Poland has plenty of public holidays. A consequence of these holidays is that all shops, malls & most restaurants close their doors to join in celebrations – bringing business to a halt.
This was the case on November 11th 2017 when Poland celebrated its National Independence Day to commemorate the recovery of Poland as a sovereign state.
Taking a brief look into the history of Poland; the First Polish Republic [Polish-Lithuanian Commonwealth] lasted a period of 226 years before 1795. The First Republic was a dualistic state [bi-confederation of Poland & Lithuania] ruled by a common monarch.
A Partitioned Poland existed from 1795 to 1918 [123 years], partitioned amongst the Russian Empire, the Kingdom of Prussia as well as Habsburg Austria. Four years towards the end of this period, World War 1 commenced and ended with the cessation of a Partitioned Poland.
From 1918 to 1939 the Second Republic of Poland [Polish People’s Republic or inter-war Poland] was in session, until the Second World War took place in 1939 to 1945.
A Communist Poland took up reins in the aftermath of World War 2, from 1945 to 1989.
Post 1989, Poland’s government ended its 44 years of “one – party rule” as per the Second Polish Republic, and began a democratic transition which led to what we now know as the Third Polish Republic [Post Communism – Democratic Republic of Poland].
To answer the question of when Poland gained its independence, it was in the year 1918, making the country one year short from a century of independence on November 11th 2017.
Saturday November 11th was a wet and cold day that had me in bed blogging away, waiting on the hour that my friends and I had planned to go and watch the Independence parade in Poznan’s Plac. Mickiewicza and despite the harsh weather, people were out in numbers.

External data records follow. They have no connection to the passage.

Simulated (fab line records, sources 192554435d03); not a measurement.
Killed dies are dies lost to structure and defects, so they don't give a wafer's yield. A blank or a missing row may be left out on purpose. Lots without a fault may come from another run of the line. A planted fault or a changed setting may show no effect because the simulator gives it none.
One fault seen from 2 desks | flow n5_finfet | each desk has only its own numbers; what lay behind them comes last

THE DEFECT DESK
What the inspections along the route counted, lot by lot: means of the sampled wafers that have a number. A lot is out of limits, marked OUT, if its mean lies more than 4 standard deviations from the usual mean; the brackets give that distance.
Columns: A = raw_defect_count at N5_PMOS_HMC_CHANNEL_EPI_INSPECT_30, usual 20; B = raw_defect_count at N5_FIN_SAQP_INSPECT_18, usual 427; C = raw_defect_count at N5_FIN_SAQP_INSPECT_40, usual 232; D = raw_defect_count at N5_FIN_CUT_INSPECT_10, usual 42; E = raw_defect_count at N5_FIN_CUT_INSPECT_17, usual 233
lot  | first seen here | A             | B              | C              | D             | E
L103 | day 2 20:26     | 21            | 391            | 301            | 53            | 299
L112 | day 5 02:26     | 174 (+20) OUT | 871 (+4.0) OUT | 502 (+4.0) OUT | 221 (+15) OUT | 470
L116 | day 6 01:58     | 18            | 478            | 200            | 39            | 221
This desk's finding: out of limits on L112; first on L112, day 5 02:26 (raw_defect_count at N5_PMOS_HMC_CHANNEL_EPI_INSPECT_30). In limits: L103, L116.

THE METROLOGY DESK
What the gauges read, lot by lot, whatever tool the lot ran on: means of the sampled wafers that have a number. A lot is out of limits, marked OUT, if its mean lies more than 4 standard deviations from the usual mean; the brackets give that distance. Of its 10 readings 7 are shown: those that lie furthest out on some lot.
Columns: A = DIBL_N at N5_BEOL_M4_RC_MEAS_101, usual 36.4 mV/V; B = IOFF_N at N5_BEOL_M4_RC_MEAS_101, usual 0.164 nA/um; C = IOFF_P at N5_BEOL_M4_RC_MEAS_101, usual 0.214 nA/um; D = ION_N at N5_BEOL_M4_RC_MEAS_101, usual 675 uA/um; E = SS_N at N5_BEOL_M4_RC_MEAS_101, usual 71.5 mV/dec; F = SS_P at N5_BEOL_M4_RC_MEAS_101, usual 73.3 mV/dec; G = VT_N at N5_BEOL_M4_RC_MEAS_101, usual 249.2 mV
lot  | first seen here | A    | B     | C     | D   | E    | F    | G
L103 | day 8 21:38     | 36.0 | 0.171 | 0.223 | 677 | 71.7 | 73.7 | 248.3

To try and keep warm, my friends & I headed for the Zamek, a castle cultural center were we viewed photographs and historic depictions of Poland’s history. In the process of touring the Zamek, we stumbled upon a group of people getting ready for the parade.
Our first contact was with some lovely ladies robed in white gowns & red capes, both colors a representation of the bi-colored Polish National flag.
The moment was so intriguing I asked whether I could take picture of them. Upon agreeing, they suggested we join the group pictures and ultimately offered to dress us as they were dressed.
After completion of costumes and once it had been decided that we too would partake in the parade, we went ahead to see soldiers adding finishing touches to their costumes and chanting amongst themselves. They were to parade a historical reconstruction of Polish soldiers who had fought in the war that led to the country’s independence. It was a delight to be in the midst of such a joyous celebration.
The parade began.
Stepping into the drizzling rain, the crowd was enormous! They waved and smiled as the parade party passed by. The experience was exhilarating – celebrating the National Independence Day of Poland alongside the Poles, waving to children in the crowds and taking so many pictures along the way.
The day could not have been any more special, all thanks to the lovely ladies in white gowns and red capes.